KOLKATA | MUMBAI: The Aditya Birla Group needs to pump in cash to raise its stake in Idea Cellular or the combined entity to have equal rights in a telecom joint venture with UK’s Vodafone Group, analysts said, adding that the Indian conglomerate may have to shell out around $3.5 billion (Rs 25,150 crore) for a structure that could see the two hold 37.5% each. They add that another option is for a strategic investor to buy a portion of the UK telecom major’s stake to reduce it to match the Birla group’s holding.
Meanwhile, parallel talks are believed to be on for major shareholder Axiata to reduce its holdings from about 20% in Idea in favour of the Indian group before any merger, a person familiar with the matter said.
Excluding its 42% stake in Indus Towers, Vodafone India, the country’s No. 2 telco, is valued at close to Rs 50,000 crore, as per analysts, 1.2-1.3 times the third-ranked Idea’s market cap, which was over Rs 39,000 crore at close of trade February 3. The Birla group owns roughly 42% of Idea Cellular. The Vodafone Group is a 100% owner of its Indian unit.
Brokerage HSBC expects “Vodafone Group Plc and Idea’s promoter Aditya Birla Group will end up with 37.5% each” in the merged entity, while analysts at Credit Suisse peg their initial respective shareholdings at 39% each, both on the assumption that the Birlas will infuse sizeable equity capital in the combined entity to level its stake with Vodafone’s. Brokerage Credit Suisse estimates that the Birla group’s requisite equity infusion into the Vodafone-Idea merged entity could range between “$2.39 billion and $3.72 billion, depending on Idea’s stock price”.
The Aditya Birla Group though faces a Catch-22 situation, in that the more its stock price jumps amid ongoing merger talks, the more it would need to cough up to ensure shareholding parity with Vodafone. In a little over two weeks, the Idea scrip has shot up nearly 62% from Rs 67.5 (on January 18) to Rs 109.20 on BSE on February 3.
At Rs 77 per share for Idea, the Birla Group would need to put in nearly $2.4 billion to keep its stake at 39%; at Rs 100, $3.1 billion; at Rs 110, $3.4 billion; and at Rs 120, $3.72 billion, according to Credit Suisse estimates. It added that the high equity infusion may lead to some questioning of “the deal logic from the group’s perspective”.
Idea’s minority shareholders, including Malaysia’s Axiata, analysts said, would own the remaining stake. In case of an initial structure of 39% each, Vodafone and Aditya Birla Group would need to bring it down to 37.5% each to conform to rules which require minority shareholders in a listed entity to hold a minimum 25%.
As per the shareholders’ pact, Axiata has the right to keep its holding at around the current levels, in case of an issue of shares by the Indian telco.
A Vodafone Group Plc spokesman said the company “has nothing further to say at this stage” (beyond the January 30 announcement), and would not be commenting to ET’s queries. Queries to Idea Cellular and Axiata did not elicit a response at press time.

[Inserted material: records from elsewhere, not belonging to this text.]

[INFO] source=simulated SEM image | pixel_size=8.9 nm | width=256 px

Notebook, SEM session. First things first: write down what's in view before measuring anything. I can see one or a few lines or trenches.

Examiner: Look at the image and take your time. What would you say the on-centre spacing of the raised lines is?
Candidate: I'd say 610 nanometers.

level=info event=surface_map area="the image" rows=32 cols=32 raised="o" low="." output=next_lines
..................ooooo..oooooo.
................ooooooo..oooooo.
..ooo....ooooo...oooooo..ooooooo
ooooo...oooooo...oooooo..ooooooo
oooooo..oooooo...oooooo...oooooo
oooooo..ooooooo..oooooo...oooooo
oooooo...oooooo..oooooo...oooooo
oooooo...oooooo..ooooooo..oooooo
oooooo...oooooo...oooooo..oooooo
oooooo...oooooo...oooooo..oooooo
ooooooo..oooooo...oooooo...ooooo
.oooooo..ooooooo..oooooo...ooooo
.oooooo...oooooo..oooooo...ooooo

Industry insiders added that a strategic investor option could also be on the table to bridge the valuation gap with Vodafone, which has more users and revenue than Idea, which is more efficiently run and has been growing faster. An industry executive added that the advent of a strategic investor would make it easier for the UK company to justify its equal rights merger strategy to shareholders, despite being the larger entity.
Analysts at HSBC suggest that another possible solution could be Vodafone picking up a higher stake but agreeing to let the Birla group have equal control over the merged operation. Brokerage Credit Suisse, however, feels such a pact “would be difficult to justify economically”.
Vodafone and the Birla group said on January 30 that they were in talks to merge Vodafone India, excluding its stake in Indus, and Idea in an allshare transaction that would create the country’s largest mobile phone company by subscribers and revenue market share if the deal goes through. Vodafone also said a merger would be effected through the issue of new shares in Idea to Vodafone, which would result in the UK telco separating its India unit.
Vodafone Group CEO Vittorio Colao subsequently said merger talks with Idea’s promoters were aimed at creating a self-funded Indian joint venture with equal rights to take on the competitive threat posed by Reliance Jio Infocomm, led by India’s richest man, Mukesh Ambani.
Jio’s free voice and data services have already hit market leader Bharti Airtel, which reported a 55% fall in its third-quarter net profit to Rs 504 crore. Vodafone India reported a 1.9% drop in service revenue in the December quarter to Rs 10,556 crore, stung by competitive headwinds. No 3 carrier Idea too is expected to fare poorly in the December quarter, with some analysts estimating its first ever net loss.